This is the 18th post in a series about the Leica Q2 Monochrom. You can see all the other posts in the series by looking in the Category List drop-down menu on the right side of the page.
I was asked to calculate the focal length of the lens in the Q2. I don’t have a Q2, but I do have a Q2M, and I’m going to assume that its lens has the same focal length.
I came up with this method for calculating the focal length:
The method is based upon similar triangles on the object side and the image side of the lens. It depends on the lens being symmetrical, which is not true for the Q2 lens, but the differences should be small in this case if the target is far enough away.
Then I realized that, if the lens has significant distortion — which it does — I’d get an average focal length across the image field, but what I wanted was the focal length in the center of the field. So I decided to shoot a target that covered about a third of the horizontal width of the sensor. The rules of thirds grid in the camera made getting the target size in the frame about right. As you’ll see by the calculation to come, it doesn’t have to be exactly right.
I lined the camera square on to a garage door that’s 9 feet wide. I moved the camera back and forth until the garage door covered the central third of the image width in the finder. I captured a raw file. I measured the distance from the film plane to the garage door. It was 19 feet, 9 inches. I subtracted the putative focal length of the lens, and that gave me 19 feet 8 inches, or 19.67 feet.
I brought the captured image into RawDigger, and exported it as a TIFF, thus doing an end run around the software distortion correction built into Lightroom. I measured the extent of the door in the TIFF file with the Ps ruler: 2789 pixels. I measured the width of the image: 8376 pixels. Figuring that 8376 pixels is 36 mm, I calculated the width of the garage door on the sensor as 11.99 mm, which is pretty close to the 12 mm I was shooting for.

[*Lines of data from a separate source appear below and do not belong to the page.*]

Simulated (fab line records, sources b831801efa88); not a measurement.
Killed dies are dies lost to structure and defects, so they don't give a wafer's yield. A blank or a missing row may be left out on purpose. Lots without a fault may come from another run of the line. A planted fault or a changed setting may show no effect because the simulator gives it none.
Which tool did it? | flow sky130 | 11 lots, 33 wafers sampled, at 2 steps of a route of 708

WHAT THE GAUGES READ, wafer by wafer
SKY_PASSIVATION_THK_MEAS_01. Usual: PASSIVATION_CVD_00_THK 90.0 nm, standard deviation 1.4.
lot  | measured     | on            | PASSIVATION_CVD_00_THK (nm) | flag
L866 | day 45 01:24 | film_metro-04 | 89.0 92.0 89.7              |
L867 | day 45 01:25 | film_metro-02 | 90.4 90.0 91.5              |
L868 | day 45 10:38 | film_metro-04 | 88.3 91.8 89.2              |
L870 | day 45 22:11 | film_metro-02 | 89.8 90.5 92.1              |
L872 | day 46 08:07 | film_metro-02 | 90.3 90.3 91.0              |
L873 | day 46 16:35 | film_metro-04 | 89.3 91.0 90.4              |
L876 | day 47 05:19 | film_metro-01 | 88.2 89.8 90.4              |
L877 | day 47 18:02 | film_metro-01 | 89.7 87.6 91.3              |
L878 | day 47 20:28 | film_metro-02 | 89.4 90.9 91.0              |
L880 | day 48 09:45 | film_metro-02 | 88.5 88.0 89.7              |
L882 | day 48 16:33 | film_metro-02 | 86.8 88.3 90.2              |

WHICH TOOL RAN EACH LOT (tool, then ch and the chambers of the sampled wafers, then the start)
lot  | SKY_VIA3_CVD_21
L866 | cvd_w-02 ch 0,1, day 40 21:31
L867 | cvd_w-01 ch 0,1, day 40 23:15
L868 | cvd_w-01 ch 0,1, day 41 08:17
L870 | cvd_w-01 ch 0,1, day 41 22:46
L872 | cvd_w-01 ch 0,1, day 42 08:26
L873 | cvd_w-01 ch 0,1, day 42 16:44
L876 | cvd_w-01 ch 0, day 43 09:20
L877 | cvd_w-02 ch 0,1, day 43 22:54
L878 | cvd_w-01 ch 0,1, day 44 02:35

Then I performed the calculation above, replacing the 36mm constant with 11.99 mm. I got a focal length of 26.2 mm.
So, there’s your answer: 26.2 mm. After software distortion correction, the lens won’t appear to as wide and before, but it turns out that, with Adobe Lightroom and the default distortion correction, the effective focal length of the corrected lens is about the same as the uncorrected lens in the middle of the field: about 26 mm..
Jerry says
Hi Jim,
your method is good if we know the putative focal length of the lens,
but if we have no idea of its focal length we may transform the equation to get:
f = (36 x D)/(36 + W)
where D is the distance from the sensor plane to the target (d+f on your drawing)
and W is the width of the target.
By replacing 36 with w (sensor width) we get equation for all film formats
f = (w x D)/(w + W)
To simplify calculations all dimensions should be in mm
JimK says
Making the putative focal length of the lens 0 only changes the results by 0.4% using my method, so it’s not a very important part of the calculation.
Alan says
If you take a picture of the night sky and then send the file to https://nova.astrometry.net/upload
It will do fancy calculations and tell you the number of arc seconds per pixel which will give you another way to calculate the FOV. It will be in the log that is shown after solving but before you go to the solution.